Honing the craft.

You are here: You're reading a post

Automated PyPI releasing with GitHub Actions for Dup-composer

This is what we have on the plate for Dup-composer this week: GitHub Actions workflow is implemented for PyPI releases, new features, including full backup frequency configuration, forced full backups, path filtering aka. include and exclude options. I also made my first production test backups and want to share with you how to run Dup-composer in a Docker container using a simple image that I have built.

This week was one of the good ones; I am pretty satisfied with my progress. I managed to check all the items on my to do list from last week, plus did some extra work too.

GitHub Actions workflow for PyPI release

Implementing the PyPI release workflow for GitHub Actions was straightforward using the Python Packaging Guide, I only had to do a few tweaks in the workflow file so that it suits my package setup. One of the differences is, that I am using setuptools and not pep517 to build my package. Although this and other differences weren't huge, I have made some indentation mistakes while typing the workflow in, moreover, I had to fine tune the changes I made and it required a few takes to get things rolling.

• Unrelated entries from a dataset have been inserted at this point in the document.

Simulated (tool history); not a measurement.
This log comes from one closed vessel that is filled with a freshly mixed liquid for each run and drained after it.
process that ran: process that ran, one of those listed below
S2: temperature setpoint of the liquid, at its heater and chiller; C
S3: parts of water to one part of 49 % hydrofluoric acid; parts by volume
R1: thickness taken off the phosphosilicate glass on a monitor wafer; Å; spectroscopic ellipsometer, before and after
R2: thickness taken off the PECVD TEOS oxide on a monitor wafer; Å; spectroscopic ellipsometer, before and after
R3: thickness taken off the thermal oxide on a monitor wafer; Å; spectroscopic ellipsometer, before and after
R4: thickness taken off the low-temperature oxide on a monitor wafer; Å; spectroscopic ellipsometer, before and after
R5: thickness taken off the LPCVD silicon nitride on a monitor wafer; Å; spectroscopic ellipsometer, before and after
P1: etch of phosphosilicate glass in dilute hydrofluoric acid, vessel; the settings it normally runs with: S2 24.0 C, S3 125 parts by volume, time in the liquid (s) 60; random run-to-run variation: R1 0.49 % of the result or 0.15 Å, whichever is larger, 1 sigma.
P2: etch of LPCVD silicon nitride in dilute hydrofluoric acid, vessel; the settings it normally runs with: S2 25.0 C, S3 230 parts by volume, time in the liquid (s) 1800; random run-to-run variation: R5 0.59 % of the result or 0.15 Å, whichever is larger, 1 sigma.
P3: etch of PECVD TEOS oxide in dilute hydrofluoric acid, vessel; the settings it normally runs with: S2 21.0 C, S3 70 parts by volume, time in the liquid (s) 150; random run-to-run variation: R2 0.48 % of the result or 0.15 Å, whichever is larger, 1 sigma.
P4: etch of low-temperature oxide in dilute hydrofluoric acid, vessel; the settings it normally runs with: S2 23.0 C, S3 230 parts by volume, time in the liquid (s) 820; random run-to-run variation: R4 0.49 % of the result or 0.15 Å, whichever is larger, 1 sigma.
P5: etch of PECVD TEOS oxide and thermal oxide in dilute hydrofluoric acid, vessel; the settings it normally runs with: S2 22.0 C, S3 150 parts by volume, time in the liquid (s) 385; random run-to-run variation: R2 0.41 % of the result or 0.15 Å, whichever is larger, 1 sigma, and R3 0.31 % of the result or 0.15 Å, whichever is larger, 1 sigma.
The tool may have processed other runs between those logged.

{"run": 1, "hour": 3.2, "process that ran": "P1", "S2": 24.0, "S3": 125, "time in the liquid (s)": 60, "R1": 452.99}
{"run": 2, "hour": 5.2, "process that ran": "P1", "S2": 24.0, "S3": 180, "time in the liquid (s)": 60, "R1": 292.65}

This trial and error stage was somewhat tedious as GitHub Actions doesn't have an out of the box way to trigger workflows manually from the GitHub UI for instance. Since my workflow triggers on push, I had to make several corrective commits and pushes until a workflow run completed successfully. This is less than ideal and an option to manually trigger the workflow would be very desired in my opinion, especially when you are still working to get your workflow right and don't want to clutter your commit log. Apparently there are some options using the HTTP API but nothing on the UI; there is a discussion on the GitHub Community Forum about the lack of this feature, you might want to read this thread if you need custom manual triggers for your workflow. GitLab supports this by the way.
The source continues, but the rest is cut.